Copyright Notice

This text is copyright by InfoStrada Communications, Inc., and is used with their permission. Further distribution or use is not permitted.

This text has appeared in an edited form in Linux Magazine magazine. However, the version you are reading here is as the author originally submitted the article for publication, not after their editors applied their creativity.

Please read all the information in the table of contents before using this article.
Download this listing!

Linux Magazine Column 31 (Dec 2001)

[suggested title: Word of the day for PostgreSQL]

Recently, the folks at RedHat selected the open-source PostgreSQL database as the base for their commercial RedHat Database product. This was not without some crying from the ranks of the MySQL faithful, who could not quite understand why their baby had been passed up.

After all, MySQL was faster, better, cheaper, easier to install, and all those other cool buzzwords. And PostgreSQL was this oddity: buggy, unsupported, no longer being developed, couldn't deal with large data easily, and (gasp) required a separate process for each connection instead of being nicely threaded.

In my professional opinion, those who discount PostgreSQL in favor of MySQL have not seen PostgreSQL in any recent time. I too had been one of those ``MySQL all the way'' folks until I was nudged by fellow Perl hackers into taking a look again. And to make one last statement about that comparison before I get into the meat of this month's column, let me say that my conclusion is that MySQL is ``putting a bit of structure onto a flat file'', where PostgreSQL is ``an open-source Oracle replacement at a fraction of the cost''.

And to celebrate the successful installation of PostgreSQL on my system, I wanted to tackle a little project. While poking around for one, someone mentioned on the Perl IRC channel about having a ``word of the day'' program, and that inspired me to create one with PostgreSQL (aside, I'll call that ``Pg'' from now on to save typing).

A DBM hash could easily hold the words and their definitions. But a database could also easily hold a per-user ``I've already seen that word'' table, so that I won't end up seeing the same word twice. And recently, someone had shown me the trick of:

  SELECT word FROM list ORDER BY random() LIMIT 1;

to get a random entry, so I wanted to put that into a program somewhere. This works by first sorting the list according to a random value, effectively shuffling it, and then selecting just the first entry.

Of course, after tinkering with it a bit, I decided there's no reason not to make it a CGI script as well as a crontab-able program, so I threw in HTML-cleaning of the definitions.

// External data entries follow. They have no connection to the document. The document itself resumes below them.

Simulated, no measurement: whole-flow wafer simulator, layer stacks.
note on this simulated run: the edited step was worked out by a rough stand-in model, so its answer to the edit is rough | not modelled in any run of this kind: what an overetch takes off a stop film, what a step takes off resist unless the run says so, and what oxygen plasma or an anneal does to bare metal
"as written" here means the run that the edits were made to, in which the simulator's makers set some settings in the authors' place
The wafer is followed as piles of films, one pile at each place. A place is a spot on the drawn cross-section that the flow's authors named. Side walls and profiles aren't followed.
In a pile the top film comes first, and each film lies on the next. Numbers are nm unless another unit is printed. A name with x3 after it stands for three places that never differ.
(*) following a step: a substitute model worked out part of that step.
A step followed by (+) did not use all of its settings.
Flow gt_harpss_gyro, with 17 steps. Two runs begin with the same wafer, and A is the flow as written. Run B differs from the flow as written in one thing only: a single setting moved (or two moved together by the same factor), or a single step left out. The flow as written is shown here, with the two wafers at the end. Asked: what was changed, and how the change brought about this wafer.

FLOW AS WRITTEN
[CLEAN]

But what dictionary? I was first pointed at Lingua::Wordnet, and went off on an hour detour to install and understand that. And as I was discussing that online, someone else metioned FOLDOC, the dictionary of computing terms (both historical and current) as a good source of pertinent information. And in fact, it turned out to be a very good source for this little project.

The program flow is as follows: On each invocation, the current FOLDOC flat file is mirrored into a local cache. If the local cache was updated, we parse the file into words and definitions, and put that into the Pg database in a simple two-column table.

Next, for each user (keyed by Unix userid) that invokes the program, a ``deck'' for them is consulted. Initially, the deck is empty, so a new wordlist is created in a random order by ``shuffling'' a copy of the terms from the dictionary. This is done using SQL similar to (for the user ``merlyn''):

  INSERT INTO deck (word, person)
  SELECT word, merlyn
  FROM foldoc
  ORDER BY random()

The first entry for that user is pulled off, and deleted from the deck. The definition is then pulled from the dictionary table. If the invocation was from the command line, the word and definition are displayed with minimal reformatting. However, if CGI invocation is detected, then an HTML massaging locates URLs and email addresses, as well as fixing up HTML entities.

Now comes the cool part about Pg. All this shuffling and updating of the dictionary is being done within transactions that do not block the other readers! If the dictionary is stale, the other readers see the dictionary instantaneously change from the old dictionary to the new dictionary, without blocking. Try that with MySQL. Pg provides the concurrent consistent views that only the big guys like Oracle and Interbase have provided in the past.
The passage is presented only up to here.